The fixed Stars appear to be of different Bignesses, not because they really are so, but because they are not all equally distant from us . Those that are nearest will excel in Lustre and Bigness; the more remote Stars will give a fainter Light, and appear smaller to the Eye. Hence arise the Distribution of Stars, according to their Order and Dignity, into Classes; the first Class containing those which are nearest to us, are called Stars of the first Magnitude; those that are next to them, are Stars of the second Magnitude ... and so forth, 'till we come to the Stars of the sixth Magnitude, which comprehend the smallest Stars that can be discerned with the bare Eye. For all the other Stars, which are only seen by the Help of a Telescope, and which are called Telescopical, are not reckoned among these six Orders. Altho' the Distinction of Stars into six Degrees of Magnitude is commonly received by Astronomers; yet we are not to judge, that every particular Star is exactly to be ranked according to a certain Bigness, which is one of the Six; but rather in reality there are almost as many Orders of Stars, as there are Stars, few of them being exactly of the same Bigness and Lustre. And even among those Stars which are reckoned of the brightest Class, there appears a Variety of Magnitude; for Sirius or Arcturus are each of them brighter than Aldebaran or the Bull's Eye, or even than the Star in Spica; and yet all these Stars are reckoned among the Stars of the first Order: And there are some Stars of such an intermedial Order, that the Astronomers have differed in classing of them; some putting the same Stars in one Class, others in another. For Example: The little Dog was by Tycho placed among the Stars of the second Magnitude, which Ptolemy reckoned among the Stars of the first Class: And therefore it is not truly either of the first or second Order, but ought to be ranked in a Place between both.

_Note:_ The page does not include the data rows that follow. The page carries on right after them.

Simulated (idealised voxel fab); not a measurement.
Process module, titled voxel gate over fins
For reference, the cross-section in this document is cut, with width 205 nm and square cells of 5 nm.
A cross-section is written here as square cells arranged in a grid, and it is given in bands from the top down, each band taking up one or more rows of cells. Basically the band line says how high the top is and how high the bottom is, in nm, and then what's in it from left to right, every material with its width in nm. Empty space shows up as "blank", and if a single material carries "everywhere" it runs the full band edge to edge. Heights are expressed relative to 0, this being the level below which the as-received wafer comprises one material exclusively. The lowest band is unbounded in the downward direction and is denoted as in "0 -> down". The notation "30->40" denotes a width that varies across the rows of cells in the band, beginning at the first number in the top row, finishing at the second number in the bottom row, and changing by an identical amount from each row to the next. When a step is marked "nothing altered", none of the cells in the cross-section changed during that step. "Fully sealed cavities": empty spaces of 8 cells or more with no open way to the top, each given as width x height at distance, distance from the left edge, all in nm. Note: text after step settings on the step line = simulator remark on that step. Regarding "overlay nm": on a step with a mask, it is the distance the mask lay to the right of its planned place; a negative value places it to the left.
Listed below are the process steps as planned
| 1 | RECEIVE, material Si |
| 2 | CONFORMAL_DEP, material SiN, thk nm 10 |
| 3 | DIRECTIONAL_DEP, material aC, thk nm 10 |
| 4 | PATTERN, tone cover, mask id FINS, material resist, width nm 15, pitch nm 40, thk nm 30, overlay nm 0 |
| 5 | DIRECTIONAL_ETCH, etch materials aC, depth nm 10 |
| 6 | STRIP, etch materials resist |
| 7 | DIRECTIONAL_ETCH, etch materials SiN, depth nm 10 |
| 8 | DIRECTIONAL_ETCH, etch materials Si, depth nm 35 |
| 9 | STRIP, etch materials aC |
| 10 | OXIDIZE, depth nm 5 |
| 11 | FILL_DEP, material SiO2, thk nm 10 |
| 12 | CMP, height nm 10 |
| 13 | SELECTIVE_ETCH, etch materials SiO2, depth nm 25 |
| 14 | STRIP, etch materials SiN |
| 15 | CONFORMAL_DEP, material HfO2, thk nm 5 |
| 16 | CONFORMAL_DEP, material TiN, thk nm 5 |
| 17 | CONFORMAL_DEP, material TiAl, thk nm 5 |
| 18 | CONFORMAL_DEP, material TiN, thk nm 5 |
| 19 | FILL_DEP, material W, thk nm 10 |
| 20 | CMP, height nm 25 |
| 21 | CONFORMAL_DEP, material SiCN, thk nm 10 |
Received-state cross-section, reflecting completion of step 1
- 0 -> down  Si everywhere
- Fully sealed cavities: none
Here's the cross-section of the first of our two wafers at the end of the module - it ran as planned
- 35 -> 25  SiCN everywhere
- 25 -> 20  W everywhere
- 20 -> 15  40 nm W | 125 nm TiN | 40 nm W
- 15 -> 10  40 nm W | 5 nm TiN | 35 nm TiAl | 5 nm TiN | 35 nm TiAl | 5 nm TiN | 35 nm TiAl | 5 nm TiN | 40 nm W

Note that the brighter the star, the smaller the magnitude: Bright "first magnitude" stars are "1st-class" stars, while stars barely visible to the naked eye are "sixth magnitude" or "6th-class".

Tycho Brahe attempted to directly measure the “bigness” of the stars in terms of angular size, which in theory meant that a star's magnitude could be determined by more than just the subjective judgment described in the above quote. He concluded that first magnitude stars measured 2 arc minutes (2’) in apparent diameter (1/30 of a degree, or 1/15 the diameter of the full moon), with second through sixth magnitude stars measuring 3/2’, 13/12’, 3/4’, 1/2’, and 1/3’, respectively. The development of the telescope showed that these large sizes were illusory—stars appeared much smaller through the telescope. However, early telescopes produced a spurious disk-like image of a star (known today as an Airy disk) that was larger for brighter stars and smaller for fainter one. Astronomers from Galileo to Jaques Cassini mistook these spurious disks for the physical bodies of stars, and thus into the eighteenth century continued to think of magnitude in terms of the physical size of a star. Johannes Hevelius produced a very precise table of star sizes measured telescopically, but now the measured diameters ranged from just over six seconds of arc for first magnitude down to just under 2 seconds for sixth magnitude. By the time of William Herschel astronomers recognized that the telescopic disks of stars were spurious and a function of the telescope as well as the brightness of the stars, but still spoke in terms of a star's size more than its brightness. Even well into the nineteenth century the magnitude system continued to be described in terms of six classes determined by apparent size, in which

There is no other rule for classing the stars but the estimation of the observer; and hence it is that some astronomers reckon those stars of the first magnitude which others esteem to be of the second.

However, by the mid-nineteenth century astronomers had measured the distances to stars via stellar parallax, and so understood that stars are so far away as to essentially appear as point sources of light. Following advances in understanding the diffraction of light and Astronomical seeing, astronomers fully understood both that the apparent sizes of stars were spurious and how those sizes depended on the intensity of light coming from a star (this is the star's apparent brightness, which can be measured in units such as Watts/cm2) so that brighter stars appeared larger. Photometric measurements (made, for example, by using a light to project an artificial “star” into a telescope’s field of view and adjusting it to match real stars in brightness) had shown that that first magnitude stars are about 100 times brighter than sixth-magnitude stars. Thus in 1856 Norman R. Pogson of Oxford proposed that a standard ratio of 2.512 be adopted between magnitudes, so five magnitude steps corresponded precisely to a factor of 100 in brightness. This is the modern magnitude system, which measures the brightness, not the apparent size, of stars. Using this logarithmic scale, it is possible for a star to be brighter than “first class”, so Arcturus is magnitude 0, and Sirius is magnitude −1.46.